One of the more recent tools at our disposal is the infographic. But what are infographics exactly? Well, they are actually an excellent way to provide a quick and clear visual representation of data or complex information. Take a look at this infographic explaining what an infographic is!

What is an infographic?

Infographics for health

At the Department of Health we’ve dipped our toes in the water when it comes to infographics and have produced a few now. I feel like we have a way to go before we’ve mastered the process but I’m happy to share a few of the lessons we’ve learnt, along with some good examples we found along the way.

The first ‘infographic’ we commissioned was to help explain what our 100-page information strategy for health and care would mean to 'real' people. It received more than 10,000 views in the first 10 days and was shared widely on Twitter, though I feel really it’s more like a ‘policy-graphic’ than an ‘infographic’!

We also produced an infographic to give an overview of what the health and care system will look like from April 2013, and plan to make it interactive a bit further down the line.

My favourite examples are the ones we used as part of the Dementia Challenge which were actually produced by the Alzheimer's Society.
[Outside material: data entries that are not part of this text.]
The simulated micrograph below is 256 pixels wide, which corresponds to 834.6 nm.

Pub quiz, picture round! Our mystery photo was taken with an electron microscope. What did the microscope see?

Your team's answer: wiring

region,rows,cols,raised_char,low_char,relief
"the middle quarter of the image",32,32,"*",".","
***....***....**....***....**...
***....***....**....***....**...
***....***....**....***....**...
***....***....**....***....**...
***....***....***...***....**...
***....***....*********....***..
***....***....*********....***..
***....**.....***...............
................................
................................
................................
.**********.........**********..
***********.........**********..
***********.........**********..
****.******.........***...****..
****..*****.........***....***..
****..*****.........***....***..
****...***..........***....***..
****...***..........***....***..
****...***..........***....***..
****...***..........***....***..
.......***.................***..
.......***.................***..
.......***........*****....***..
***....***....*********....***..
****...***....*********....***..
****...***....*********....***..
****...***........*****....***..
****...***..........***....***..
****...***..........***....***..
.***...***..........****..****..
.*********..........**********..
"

This one shows the future projections for the number of people with dementia in the UK. It works really well as it clearly shows the scale of the problem in one simple graphic, with very few words needed to support it.

Dementia - Future projections

What we’ve learnt so far

Here are a few of the key lessons we have learnt so far, which shows that really most of the same rules apply for infographics as they do for planning and commissioning other communications products.

  1. Start by clarifying your objectives. What story are you trying to tell? Is there a call to action?
  2. Don’t assume that an infographic is the right tool for the job. Never decide your tactics until you are sure of your objectives.
  3. No number of pretty pictures will help explain a policy if your policy isn’t actually clear. Whatever communication method you use, your message needs to be clearly defined from the outset.
  4. Make sure your data is correct. Check your stats thoroughly before you start. Or you’ll just have to start again from scratch.
  5. Make sure you leave enough time. Just because the final product looks simple doesn’t mean they’re always quick and easy to produce.
  6. Proofread your text thoroughly. The supporting text needs to be just as clear and easy to understand as the images.
  7. Test it on people first to ensure it makes sense out of context.
  8. Think about how are you going to promote your infographic once it’s created. Make sure it is easy to share, whether embedded, as a jpeg, or slideshare, through flickr or vimeo.

More examples we like

The Guardian also regularly produces a variety of infographics. This one shows Government spending in 2010-11.

And another good example is the four-page stroke infographic produced by the Wellcome Trust. In a related post, their Information Designer Paulo Estriga talks about how he developed the infographic.

Also take a look at the Information is Beautiful Awards website for more examples.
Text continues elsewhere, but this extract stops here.